You are viewing a plain text version of this content. The canonical link for it is here.
Posted to dev@hbase.apache.org by Jonathan Gray <jg...@apache.org> on 2010/10/21 01:44:06 UTC

Review Request: Stale reads from ZK can break the atomic CAS operations we have in ZKAssign

-----------------------------------------------------------
This is an automatically generated e-mail. To reply, visit:
http://review.cloudera.org/r/1056/
-----------------------------------------------------------

Review request for hbase, Todd Lipcon and stack.


Summary
-------

Adds a sync(path) operation into ZKW and three calls into it from the CAS operations in ZKAssign.

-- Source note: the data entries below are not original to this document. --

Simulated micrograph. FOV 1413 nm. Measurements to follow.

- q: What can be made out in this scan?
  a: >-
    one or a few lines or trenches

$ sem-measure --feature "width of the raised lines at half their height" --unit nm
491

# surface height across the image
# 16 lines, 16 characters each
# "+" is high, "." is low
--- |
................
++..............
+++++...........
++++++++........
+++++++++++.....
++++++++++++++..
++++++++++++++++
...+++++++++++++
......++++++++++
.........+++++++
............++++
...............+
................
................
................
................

This addresses bug HBASE-3136.
    http://issues.apache.org/jira/browse/HBASE-3136


Diffs
-----

  trunk/src/main/java/org/apache/hadoop/hbase/zookeeper/ZKAssign.java 1025790 
  trunk/src/main/java/org/apache/hadoop/hbase/zookeeper/ZooKeeperWatcher.java 1025790 

Diff: http://review.cloudera.org/r/1056/diff


Testing
-------

Still need to test more.  I'm not sure it's possible (or feasible in a reasonable amount of time) to make a unit test for this.  We'd probably need to dig into ZK or mock the hell out of stuff.


Thanks,

Jonathan


Re: Review Request: Stale reads from ZK can break the atomic CAS operations we have in ZKAssign

Posted by Jonathan Gray <jg...@apache.org>.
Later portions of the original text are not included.